The picture currently on view at the Frick is a remarkable example of his early work.  At first glance, it would seem the most fascinating thing about the picture is that neither the old woman nor the young boy are looking directly at one-another.  The shared distracted gaze is what gives the picture something of its unique tension, and certainly much of its other-worldliness.

Like much of his work, both figures seem to emerge into (or out of) a well-placed spotlight, which leaves the surroundings in a dramatic shadowland.  The boy, in particular, almost looks as if he were visiting from another painting (if not another world).  It is a curiously old face for a boy so young – and he carries a glass beaker, which is an interesting implement for the cooking of some eggs.  In a picture of virtuosic grace-notes, this beaker is probably the most notable. Depicting glass in oil paint is a particularly difficult (and perilous!) undertaking, and Velázquez effortlessly paints a transparent beaker with both weight and depth.

Note, too, the hands of both figures, which are rendered with extreme sensitivity.  These are hands that are capable of actual work, and their versatility and dexterity is evident.  Wonderful, too, are the components that make up the design – the red peppers, the onion, ceramic pitchers and the knife draped wonderfully over a bowl to cast a shadow.  For an artist so young (or at any age) this is a splendid show of control over the medium and of his art.

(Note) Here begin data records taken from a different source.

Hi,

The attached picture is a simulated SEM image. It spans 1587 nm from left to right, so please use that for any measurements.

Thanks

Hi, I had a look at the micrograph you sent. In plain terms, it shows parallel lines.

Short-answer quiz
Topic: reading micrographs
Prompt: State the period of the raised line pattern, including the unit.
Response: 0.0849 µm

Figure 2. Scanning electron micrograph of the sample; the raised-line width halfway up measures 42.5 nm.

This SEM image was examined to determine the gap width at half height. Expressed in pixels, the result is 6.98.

His sense of composition is flawless; note how your gaze goes from the boy’s head, to his hand, to her hand holding the spoon, to her hand holding the egg, up to her face, and then back to the boy.  The strategic use of white – from collar to egg to egg to shawl – underscores the flow.  The eye is in constant motion, and the picture has no ‘dead’ space.


For your correspondent, though, it still remains a curiously … cold work.  It is certainly striking, but hardly beautiful.  It is a picture that is all intellect and no heart; the work of a young artist who has not yet learned that the most important thing to give is one’s self.